A GIANT puppet of an unaccompanied child refugee arrived at St Paul’s Cathedral at the end of last month, having walked thousands of miles in the footsteps of refugees from Syria to London.
“Little Amal”, as the puppet is called — “Amal” means “hope” in Arabic — is following the thousands of unaccompanied child refugees who have fled war-torn Syria in search of safety. Created by the Handspring Puppet Company with Good Chance Theatre as a “living” artwork, Little Amal embodies the story of a nine-year-old girl who has become separated from her mother. On her journey, which was due to end in Manchester on Wednesday, she has met with both welcome and hostility, reflecting the emotions that greet real refugees on their perilous journeys.
She has been pelted with stones in Turkey, and faced up to objections from the mayor of Calais, but was also blessed by Pope Francis at the Vatican.
Her journey is intended to focus the world’s attention on the plight of refugees and to open people’s hearts, those behind the project say. One of the producers, David Lan, said that the project has encouraged thousands of people along the route to reflect on their attitudes towards refugees, particularly towards the hundreds of thousands of displaced children fleeing conflict.

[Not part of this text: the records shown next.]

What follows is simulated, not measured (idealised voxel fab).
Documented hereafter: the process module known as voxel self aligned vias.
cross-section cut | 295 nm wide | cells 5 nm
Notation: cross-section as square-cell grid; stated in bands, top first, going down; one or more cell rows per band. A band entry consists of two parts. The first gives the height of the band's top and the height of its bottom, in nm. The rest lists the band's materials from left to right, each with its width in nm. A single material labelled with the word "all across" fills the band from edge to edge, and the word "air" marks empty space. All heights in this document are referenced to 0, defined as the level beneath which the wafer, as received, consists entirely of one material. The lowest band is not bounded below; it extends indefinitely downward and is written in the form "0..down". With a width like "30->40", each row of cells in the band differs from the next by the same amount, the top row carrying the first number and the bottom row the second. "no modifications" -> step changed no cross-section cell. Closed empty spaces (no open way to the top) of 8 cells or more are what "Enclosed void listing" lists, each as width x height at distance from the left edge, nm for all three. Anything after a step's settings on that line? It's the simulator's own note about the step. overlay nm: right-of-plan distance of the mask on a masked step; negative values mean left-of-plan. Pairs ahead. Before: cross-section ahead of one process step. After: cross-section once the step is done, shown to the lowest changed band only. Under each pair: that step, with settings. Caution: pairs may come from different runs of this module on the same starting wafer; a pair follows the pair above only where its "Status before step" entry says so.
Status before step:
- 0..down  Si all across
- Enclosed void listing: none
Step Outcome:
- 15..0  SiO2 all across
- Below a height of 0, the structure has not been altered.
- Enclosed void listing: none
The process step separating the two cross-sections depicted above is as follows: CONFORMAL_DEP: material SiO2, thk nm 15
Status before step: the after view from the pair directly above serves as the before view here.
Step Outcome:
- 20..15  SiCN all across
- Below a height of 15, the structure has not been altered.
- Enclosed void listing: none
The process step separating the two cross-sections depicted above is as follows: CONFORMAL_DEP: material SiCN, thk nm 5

The Dean of St Paul’s, the Very Revd Dr David Ison, addressed the 3.5-metre tall puppet on the steps of St Paul’s, saying: “The dome of St Paul’s is known around the world. Our doors are big enough to receive you.”
The Rector of St James’s, Piccadilly, the Revd Lucy Winkett, is a “faith friend” of the Walk with Amal project, having been involved since the beginning. The project, she said, was continually bringing people together, as Little Amal travelled on her journey through eight countries.